Current Research
Primary Debates: Live Transcripts
I have recently been working on building a speaker classifier to detect the identity of who is speaking at
a moment in time during a debate. This prediction is joined with the content prediction from the
Google Speech API (so that I can predict what was said, and who said it) to create a live transcript during
debates. This is still in progress, at this point I'm just posting it for fun, but it still needs
more work.
04/14/16 Democratic Debate can be found here.
03/10/16 Republican Debate can be found here.
The classifier worked well on test data (from totally different debates than the training data),
but for some reason it didn't like Kasich (it refused to recognize his voice)! It also was prone to
classifying Trump as Rubio or Cruz.
03/09/16 Democratic Debate can be found here.

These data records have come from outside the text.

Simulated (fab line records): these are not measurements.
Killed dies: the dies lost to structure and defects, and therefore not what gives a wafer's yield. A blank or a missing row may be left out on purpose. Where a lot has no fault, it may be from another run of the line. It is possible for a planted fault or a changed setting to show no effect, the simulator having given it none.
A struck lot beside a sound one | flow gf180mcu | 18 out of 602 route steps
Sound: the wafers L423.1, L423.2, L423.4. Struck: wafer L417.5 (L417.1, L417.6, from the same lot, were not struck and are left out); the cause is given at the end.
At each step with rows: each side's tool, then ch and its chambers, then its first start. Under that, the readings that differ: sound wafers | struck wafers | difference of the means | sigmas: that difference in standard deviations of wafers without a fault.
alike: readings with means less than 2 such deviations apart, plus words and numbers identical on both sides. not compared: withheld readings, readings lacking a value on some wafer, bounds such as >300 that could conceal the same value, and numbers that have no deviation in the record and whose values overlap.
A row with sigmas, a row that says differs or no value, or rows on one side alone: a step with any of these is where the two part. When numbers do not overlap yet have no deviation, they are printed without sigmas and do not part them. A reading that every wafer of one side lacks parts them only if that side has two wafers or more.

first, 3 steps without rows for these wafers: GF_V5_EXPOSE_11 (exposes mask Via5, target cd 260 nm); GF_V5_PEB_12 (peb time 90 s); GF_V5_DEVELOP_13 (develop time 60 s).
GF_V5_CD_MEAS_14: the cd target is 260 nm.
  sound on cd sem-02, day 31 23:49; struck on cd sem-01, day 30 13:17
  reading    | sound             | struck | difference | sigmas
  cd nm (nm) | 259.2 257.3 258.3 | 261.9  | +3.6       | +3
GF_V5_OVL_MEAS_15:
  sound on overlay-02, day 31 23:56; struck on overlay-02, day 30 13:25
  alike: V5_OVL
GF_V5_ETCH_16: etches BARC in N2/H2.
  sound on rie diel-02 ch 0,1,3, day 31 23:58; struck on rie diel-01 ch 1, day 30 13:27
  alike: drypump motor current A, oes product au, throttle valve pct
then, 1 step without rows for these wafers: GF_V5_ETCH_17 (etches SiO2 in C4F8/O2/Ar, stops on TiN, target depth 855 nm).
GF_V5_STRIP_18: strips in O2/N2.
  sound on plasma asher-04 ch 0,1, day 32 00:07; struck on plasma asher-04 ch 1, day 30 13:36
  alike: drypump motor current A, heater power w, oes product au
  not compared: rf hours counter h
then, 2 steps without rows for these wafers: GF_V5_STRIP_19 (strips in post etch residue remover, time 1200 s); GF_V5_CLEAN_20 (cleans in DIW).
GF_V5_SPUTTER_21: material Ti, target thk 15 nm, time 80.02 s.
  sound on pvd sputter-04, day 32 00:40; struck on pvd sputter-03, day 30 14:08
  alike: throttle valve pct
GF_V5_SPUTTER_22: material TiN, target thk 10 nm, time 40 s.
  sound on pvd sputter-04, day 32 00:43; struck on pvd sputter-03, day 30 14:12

In an effort to improve accuracy I added additional training data minutes before the debate. The
classifier then decided it would only predict Clinton, so I switched back to the original training set--so
please pardon the first 100 or so Clintons!
03/06/16 Democratic Debate can be found here. Note
that I changed classifiers half-way through because the initial one was failing. I've scored most of
the second half of the debate (about 450 audio clips / lines in the transcript) and got a speaker
recognition accuracy between 70% and 80% (79% if we ignore clips of the moderator speaking or where there is
background noise (e.g., applause), or 70% if we include all clips1).
03/03/16 Republican Debate can be found here.
Description:
Classifiers were built using random forests (or AdaBoost, depending on what version I'm running),
trained on previous debates. Audio clips from previous debates was manually classified by candidate.
Random forests and AdaBoost were run on the mel-frequency cepstral coefficients of 6ms hamming windows
of these clips, so predictions were based on an aggregate of these smaller windows. To get a prediction
of the speaker for a full clip, we simply take the clip with the highest average predicted probability.
To predict the actual words that a candidate said, I use the Google Speech API, via the
speech_recognition Python package. The words are then mapped to twitter messages downloaded via
Twitter's API (utilizing the Twitter API Python package) and displayed using JavaScript's tooltips.
Some additional information:
Mel-frequency cepstral coefficients are produced by running a triangular filter on the log of the
frequencies of audio—so low frequency coefficients represent a smaller frequency window in the clip than
higher frequency coefficients2.
Using Hamming Windows prevents spectral leakage when running an FFT on the audio clip (spectral leakage
caused by audio being windowed into 6ms clips and starting/ending abruptly).
Decisions I made:
I do not use n-fold cross validation because I am concerned about learning background noise—for the
testing sample, I use audio clips from different debate(s) than the training data. (I initially made the
mistake of using speeches by each candidate for audio training3 and used n-fold cross
validation which yielded great test results—until I realized I was only learning the background noise!)
I used a cross-validation to settle on a window size of 6ms, as well as to set other parameters such as
tree depth (and learning rate for AdaBoost). Cross-validation seems to suggest a tree depth of around
26-46 for republicans, but a depth of 1 for democrats—this seems a little concerning and I am still
investigating it.
To-do List:
Either train on the moderators, or just output "Other" as the speaker when the probability is below some
threshold--the latter is probably the easiest.
Get more training data!
Try other learning algorithms such as boosted trees (xgboost).
Include articles or speeches by the candidates, not just tweets.
That being said, the debates are almost done for the primary season, so this may go on hiatus until the
general election.
1 Since we didn't learn the moderator, any clips where the moderator is the speaker would
be by definition incorrect in the set of all clips.
2 The log scale is used because it's more similar to the way humans hear--it's easier to
distinguish the difference between 70hz and 75hz than the difference between 3000hz and 3005hz!
3 I was lazy and didn't want to manually classify from debates--recording individual
speeches would be classified already!